Biographical entry Arrowsmith, John (1790 - 1873)
Winston, County Durham, England
- Cartographer and Geographer
John Arrowsmith was an English cartographer of great standing in the nineteenth century. In 1834 he produced his magnum opus, The London Atlas of Universal Geography, which he continued to revise and reissue until the last 1858 edition. He was noted for his foreign maps, including his maps of Canada and Australia.

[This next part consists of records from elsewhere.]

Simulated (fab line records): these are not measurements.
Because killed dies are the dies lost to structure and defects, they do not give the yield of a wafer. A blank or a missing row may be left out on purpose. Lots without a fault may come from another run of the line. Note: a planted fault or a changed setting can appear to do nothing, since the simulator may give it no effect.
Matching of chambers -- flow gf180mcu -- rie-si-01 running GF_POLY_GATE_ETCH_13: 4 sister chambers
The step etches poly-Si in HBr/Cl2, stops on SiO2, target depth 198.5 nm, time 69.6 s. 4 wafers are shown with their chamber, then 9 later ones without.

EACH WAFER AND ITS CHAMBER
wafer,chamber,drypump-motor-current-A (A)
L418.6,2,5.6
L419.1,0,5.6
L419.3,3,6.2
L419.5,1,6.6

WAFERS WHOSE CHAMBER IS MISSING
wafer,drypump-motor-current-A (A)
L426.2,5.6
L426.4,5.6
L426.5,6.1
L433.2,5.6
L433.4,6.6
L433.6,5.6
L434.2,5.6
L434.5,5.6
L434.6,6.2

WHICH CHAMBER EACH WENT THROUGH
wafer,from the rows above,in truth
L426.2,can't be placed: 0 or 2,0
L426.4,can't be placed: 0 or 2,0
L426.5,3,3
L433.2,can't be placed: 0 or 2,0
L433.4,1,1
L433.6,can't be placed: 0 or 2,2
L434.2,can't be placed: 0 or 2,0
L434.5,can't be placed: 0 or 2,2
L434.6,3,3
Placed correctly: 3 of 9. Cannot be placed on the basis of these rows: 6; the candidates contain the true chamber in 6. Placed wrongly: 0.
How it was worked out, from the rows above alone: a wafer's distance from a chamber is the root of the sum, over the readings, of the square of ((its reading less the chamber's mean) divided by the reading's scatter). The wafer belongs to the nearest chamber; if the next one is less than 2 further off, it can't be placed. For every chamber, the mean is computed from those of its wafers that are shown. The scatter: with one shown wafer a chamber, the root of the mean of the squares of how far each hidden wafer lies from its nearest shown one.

John Arrowsmith was the last of a family of map makers that produced maps during the period 1790 to 1870. His uncle Aaron (1750 - 1823) left the north of England and went to work in London as a land surveyor where he surveyed the Great Post Roads between London and Falmouth which was engraved and published by John Cary an engraver in 1782 (Verner, 1971, p.1). In the 1790s he decided to establish his own map making business. He published about 200 maps and achieved great eminence being appointed Hydrographer to the King in 1820.
John Arrowsmith, Aaron's nephew, who was born in Winston, county Durham, England (1790 - 1873) came to work for him in 1810. During the next thirteen years he learned from his uncle the art of map making, including engraving and printing. His two cousins, Aaron junior (1802-54) and Samuel (1805-39) (Verner, 1971, p.2) both worked in the business and inherited jointly the house, business, copper plates, presses etc. as stated in their father's will. By the time of his uncle's death John had established his own business which operated out of 33 East Street, Red Lion Square, although he still worked with his two cousins Aaron and Samuel. All three produced individual works, although Samuel was in charge of the business at 10 Soho Square. Aaron the younger, lost interest in map making and ceased producing maps in 1832 (Verner, 1971, p.2). In 1839 Samuel died and John bought the business including plates, MSS and copyrights at auction of December 1839 (Herbert, 1983) and continued operating from 10 Soho Square.
In 1834 he produced his magnum opus, The London Atlas of Universal Geography, which he continued to revise and reissue until the last 1858 edition. However his atlas contains maps of later dates into the 60s (Herbert, 1989).
He became a founding member of the Royal Geographical Society in London (1830) and a member of its council. He remained an active member for over forty years during which time he met many explorers and persons of influence who were instrumental in supplying him with information for his maps. In 1831 the society's Journal was established and Arrowsmith began producing maps for it from 1832 until 1870. He received the Gold medal of the Society in 1863 (Tooley, 1999).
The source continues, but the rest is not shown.